The PaaS market is ready to join the cloud party with Software as a Service and Infrastructure as a Service, says Gartner. But what exactly is PaaS?
Written by Joe McKendrick, Contributing Writer

The Software as a Service (think Salesforce.com) and Infrastructure as a Service (think Amazon) markets are a big deal, but their younger sibling, Platform as a Service has still been a work in progress. 

However, Gartner has just announced PaaS, too, is ready to join the party. In fact, the global PaaS market is set to more than double over the next four years, the analyst firm predicts. Worldwide platform as a service (PaaS) revenue is on pace to reach $1.2 billion in 2012, up from $900 million in 2011, according to Gartner, Inc. The market will experience consistent growth with worldwide PaaS revenue totaling 1.5 billion in 2013, and growing to $2.9 billion in 2016.
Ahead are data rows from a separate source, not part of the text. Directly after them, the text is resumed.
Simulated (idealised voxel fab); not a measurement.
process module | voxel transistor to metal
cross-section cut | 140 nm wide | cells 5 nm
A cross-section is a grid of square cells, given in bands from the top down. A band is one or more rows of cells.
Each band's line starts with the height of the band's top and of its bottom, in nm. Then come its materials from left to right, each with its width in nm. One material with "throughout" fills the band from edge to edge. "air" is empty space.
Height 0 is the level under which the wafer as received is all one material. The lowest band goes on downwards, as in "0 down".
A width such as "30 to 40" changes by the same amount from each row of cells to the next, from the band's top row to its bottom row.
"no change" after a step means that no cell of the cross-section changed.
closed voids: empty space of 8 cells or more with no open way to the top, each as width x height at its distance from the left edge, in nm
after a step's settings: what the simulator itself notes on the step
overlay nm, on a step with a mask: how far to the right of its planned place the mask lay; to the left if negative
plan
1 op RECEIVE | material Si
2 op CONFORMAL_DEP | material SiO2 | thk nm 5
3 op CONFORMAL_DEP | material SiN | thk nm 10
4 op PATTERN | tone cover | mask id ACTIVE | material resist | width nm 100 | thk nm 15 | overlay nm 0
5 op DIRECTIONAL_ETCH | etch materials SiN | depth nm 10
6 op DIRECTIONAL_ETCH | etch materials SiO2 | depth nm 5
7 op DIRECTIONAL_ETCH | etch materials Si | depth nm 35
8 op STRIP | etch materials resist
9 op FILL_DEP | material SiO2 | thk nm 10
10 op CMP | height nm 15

Big money, but still relatively small compared Gartner's prediction of $14.5 billion for SaaS this year.

What does Gartner mean by PaaS?  For that matter, what does anybody mean by PaaS? PaaS is a range of capabilities and services that encompass application infrastructure and middleware. It occurs as suites of application infrastructure services, integration platforms, as well as specialist application infrastructure services such as database platform as a service, business process management platform as a service, messaging as a service and other functional types of middleware offered as a cloud service. PaaS is emerging in both private cloud settings as well as public cloud services.

What advantage does PaaS offer over IaaS? For one thing, PaaS takes care of a lot of the plumbing of protocols and standards, so a tech staff isn't required to put it all together to make sure it all works (still required with IaaS). 

In terms of vendors, IBM and Microsoft -- large application infrastructure management vendors -- have the strongest positions in the PaaS space, but most of it is still up for grabs, Gartner says. Expect to see "more competitive landscape disruption over the next three years since many of the largest enterprise software vendors are on the cusp of entering the PaaS market with their own offerings."

Gartner analyst Yefim Natis, a familiar name in the middleware space, puts it this way:

"All software mega-vendors are strategically investing in the PaaS market despite the relatively modest projected market revenue. Application infrastructure, and in this case application infrastructure as a service (PaaS), has always played a central role in establishing the standards, architectures and best practices in enterprise software markets. The vendors expect their leadership in the PaaS market to translate to large and effective ecosystems of partners, developers and solutions. PaaS technologies are embedded in many other types of cloud services — all major opportunity channels. The direct revenue in the PaaS market grossly underestimates the importance of this part of the cloud architecture."